Pell Center

The Pell Center for International Relations and Public Policy at Salve Regina is a multidisciplinary research center focused at the intersection of politics, policies and ideas.

Growing Tensions in Sino-US Relations: Picks of the Week

 

Not Since Nixon Has a U.S. President Faced Such a Tough China Challenge | The National Interest

China to Set Up Asia-Pacific Security Framework Amid Growing Mistrust Among its Neighbors | South China Morning Post

China Links Seized Vehicles to Singapore’s Ties to Taiwan | Financial Times

Mongolia, With Deep Ties to Dalai Lama, Turns From Him Toward China | The New York Times

Taiwan Deploys Fighter Jets as China Enters Taiwan Strait | CNN

Ties That Bind: How Asian Alliances Will Survive Trump | War on the Rocks

 

Over the past few weeks, commentators’ attention has—understandably—been captured by the endless flow of revelations on Russia’s involvement in the U.S. political process, while concerns have grown over the direction of the incoming administration’s Russia policy. The level of discomfort is even higher overseas. Indeed, certain Central and Eastern European statesmen have openly relayed their anxiety at the prospect of falling victim to some future faustian pact between Washington and Moscow.

At the same time, even as observers fret over the President-elect’s troubling bonhomie towards a foreign adversary, few have devoted sufficient attention to the troubling downwards spiral in U.S.-China relations. As Evan Feigenbaum comprehensively details in The National Interest, no incoming U.S. administration has had to contend with such a severe China challenge since the Nixon years. Feigenbaum notes that in light of China’s military buildup and regional assertiveness, “even the most sanguine voices (in the U.S.) now view the U.S.-China relationship as competitive, and urge the United States to respond decisively, if carefully, especially to Beijing’s security behavior in Asia.”

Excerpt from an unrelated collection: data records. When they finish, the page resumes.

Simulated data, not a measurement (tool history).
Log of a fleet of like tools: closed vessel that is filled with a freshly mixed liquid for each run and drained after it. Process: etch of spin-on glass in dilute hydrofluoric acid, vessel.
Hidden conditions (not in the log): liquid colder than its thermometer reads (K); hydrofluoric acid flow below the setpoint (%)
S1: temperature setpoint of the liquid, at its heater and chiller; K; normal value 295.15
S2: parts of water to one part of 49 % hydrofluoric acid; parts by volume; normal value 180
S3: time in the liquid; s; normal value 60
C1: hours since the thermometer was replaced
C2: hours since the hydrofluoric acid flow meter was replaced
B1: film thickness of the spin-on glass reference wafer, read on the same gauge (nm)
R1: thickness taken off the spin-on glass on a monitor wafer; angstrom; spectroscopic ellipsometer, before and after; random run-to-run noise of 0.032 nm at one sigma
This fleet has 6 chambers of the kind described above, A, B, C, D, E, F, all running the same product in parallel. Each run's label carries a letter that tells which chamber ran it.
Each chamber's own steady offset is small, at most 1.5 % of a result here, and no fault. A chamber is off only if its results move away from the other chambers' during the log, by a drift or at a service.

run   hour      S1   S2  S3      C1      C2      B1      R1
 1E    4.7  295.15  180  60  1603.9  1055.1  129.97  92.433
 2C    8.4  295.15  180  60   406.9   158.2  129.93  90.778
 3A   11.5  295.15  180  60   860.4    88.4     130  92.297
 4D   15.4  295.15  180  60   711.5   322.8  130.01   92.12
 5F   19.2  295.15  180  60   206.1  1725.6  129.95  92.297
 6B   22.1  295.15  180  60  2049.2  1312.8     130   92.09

Donald Trump has certainly demonstrated via twitter that he will not hesitate to openly confront China on certain core issues. The president-elect has not shown any signs, however, of having engaged in any deep reflection on how to fine-tune a more forceful balancing strategy, barring his oft stated desire to rebuild the U.S. Navy and enhance its presence in Asian waters. It remains to be seen whether certain of his more temperate and cerebral cabinet picks, such as Rex Tillerson or James Mattis, will succeed in crafting a China strategy that lends a degree of coherence and stability to Trump’s furious messaging. Indeed, the challenge posed to US leadership is a consequential one. The core difficulty for this administration, suggests Feigenbaum, will be how to balance the U.S.’s growing security role with its relatively diminished economic heft in the region,

The American role as Asia’s security provider is being reinforced even as the region’s economy becomes increasingly pan-Asian. So this will deprive the Trump administration of tools that its predecessors mostly just took for granted. Asian governments will, in many ways, look to one another for trade, investment and, above all, a hedge against lingering market volatility from the 2008 financial crisis.

In short, the Trump administration will be trying to make the U.S. security posture in Asia more sustainable at precisely the moment when America’s economic profile in the region is beginning to recede.

Despite its initial bafflement at some of Donald Trump’s tweets on Taiwan and the South China Sea, Beijing has shown no signs of mollifying its behavior. Rather it appears to have chosen to raise the temperature in the South China Sea to a slow boil, repeatedly flexing its muscles in its near abroad. Over the past few weeks, it has thus intensified its efforts to coerce plucky Singapore into severing its longstanding defense ties with Taipei, refusing to release Singaporean armored vehicles it impounded in Hong Kong over a month ago. Beijing recently dispatched a carrier task force into the Taiwan Strait, in a show of strength aimed at the new DPP administration.

Meanwhile, China’s leadership seems to have successfully pressured (for the time being at least) Mongolia, a devoutly Buddhist nation with deep historic ties to Tibet, into no longer hosting the Dalai Lama. Indeed, in the wake of his holiness’s November visit, authorities in Beijing abruptly suspended all bilateral ties with Ulan Bator, closing key border crossings and disrupting vital trade routes into the landlocked nation.

In an important development, Chinese officials also recently unveiled a new Asia-Pacific security framework, which has been presented as a more peaceful stabilizing geopolitical construct, but which in reality places a strong emphasis on the dilution of U.S. military and diplomatic presence in the region. Last but not least, Mira Rapp-Hooper from the Center for a New American Security recently published a good overview of why, in her eyes, the U.S. hub and spokes alliance system will survive the turbulence of a Trump presidency, noting that,

As America’s Asian allies wait with bated breath to learn what Trump will mean for them, they should also recall that security guarantees cannot actually be dismantled on a whim. Alliances are tools for threat management, but they are also institutions. Once you build them, they are hard to topple.